On the November 25th cover of The New York Times Magazine, Nancy Pelosi poses in a crisp coral pantsuit and matching heels. Her legs are crossed at the knee—shocking!—not the ankle beneath the quote, “No one gives you power. You have to take it from them.” Rewind about a century, to a drawing room of Gilded Age Manhattan. Pinky finger lifted from a bone china teacup; corseted, beruffled, millinered-to-the-heavens, Alva Vanderbilt Belmont makes an eerily similar remark: “Men only respect power. So we must be powerful.” The relationship of women to power has always been fraught.

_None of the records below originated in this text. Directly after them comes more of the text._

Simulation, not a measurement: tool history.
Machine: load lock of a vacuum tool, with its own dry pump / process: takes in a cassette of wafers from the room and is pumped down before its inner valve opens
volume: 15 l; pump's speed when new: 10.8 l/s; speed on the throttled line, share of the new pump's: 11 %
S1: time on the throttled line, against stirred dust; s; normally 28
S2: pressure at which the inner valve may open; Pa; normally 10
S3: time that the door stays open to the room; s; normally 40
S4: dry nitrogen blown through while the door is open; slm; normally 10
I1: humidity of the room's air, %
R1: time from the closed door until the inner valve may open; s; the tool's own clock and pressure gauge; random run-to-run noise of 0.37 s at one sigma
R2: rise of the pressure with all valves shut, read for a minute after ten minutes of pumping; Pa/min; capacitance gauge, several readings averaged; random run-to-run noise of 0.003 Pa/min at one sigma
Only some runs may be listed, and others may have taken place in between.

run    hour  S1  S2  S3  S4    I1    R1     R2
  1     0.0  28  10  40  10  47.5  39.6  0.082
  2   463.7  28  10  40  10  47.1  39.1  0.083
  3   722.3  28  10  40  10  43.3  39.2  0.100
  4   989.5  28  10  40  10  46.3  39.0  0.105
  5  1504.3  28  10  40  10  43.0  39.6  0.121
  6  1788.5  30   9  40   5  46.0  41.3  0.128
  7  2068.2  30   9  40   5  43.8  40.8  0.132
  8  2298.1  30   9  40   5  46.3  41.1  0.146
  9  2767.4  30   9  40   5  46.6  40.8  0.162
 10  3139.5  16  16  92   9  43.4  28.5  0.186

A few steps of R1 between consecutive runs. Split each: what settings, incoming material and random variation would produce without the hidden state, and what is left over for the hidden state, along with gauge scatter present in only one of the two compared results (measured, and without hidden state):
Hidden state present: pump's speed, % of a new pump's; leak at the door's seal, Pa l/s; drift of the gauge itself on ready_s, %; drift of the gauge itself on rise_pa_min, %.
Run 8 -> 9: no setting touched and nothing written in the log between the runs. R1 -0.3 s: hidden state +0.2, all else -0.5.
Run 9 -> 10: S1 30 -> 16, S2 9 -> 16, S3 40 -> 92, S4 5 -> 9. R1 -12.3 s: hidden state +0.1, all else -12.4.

Britt Tisdale: In a starred review, Publishers Weekly wrote of your new novel A Well-Behaved Woman, “Fowler’s engrossing successor to 2013’s Z: A Novel of Zelda Fitzgerald, again showcases her genius for seeing beyond the myths of iconic women.” Many of us have an image of Zelda Fitzgerald, while less is known about Alva Vanderbilt Belmont. How did you come to her as a subject?
Therese Anne Fowler: Alva was at the end of a research trail that began with an article I came across detailing the famous 1934 custody battle waged for “little” Gloria Vanderbilt by her aunt, Gertrude Vanderbilt Whitney, against her mother, Gloria Morgan Vanderbilt. I was intrigued by the women and the scandal, and went looking for more information about the family. It turns out that where the family’s social standing is concerned, all roads lead back to young Alva Smith, who married into the family the year Gertrude was born. I quickly learned that Alva was a fascinating figure in her own right.
BT: Historically, Alva has a bad reputation. She’s known for being a materialistic social climber, flaunting her extreme wealth, and forcing her daughter into an advantageous marriage. Yet she also championed women’s suffrage, fought to include African American women in the movement, and helped found the National Woman’s Party. How do you reconcile these apparent inconsistencies?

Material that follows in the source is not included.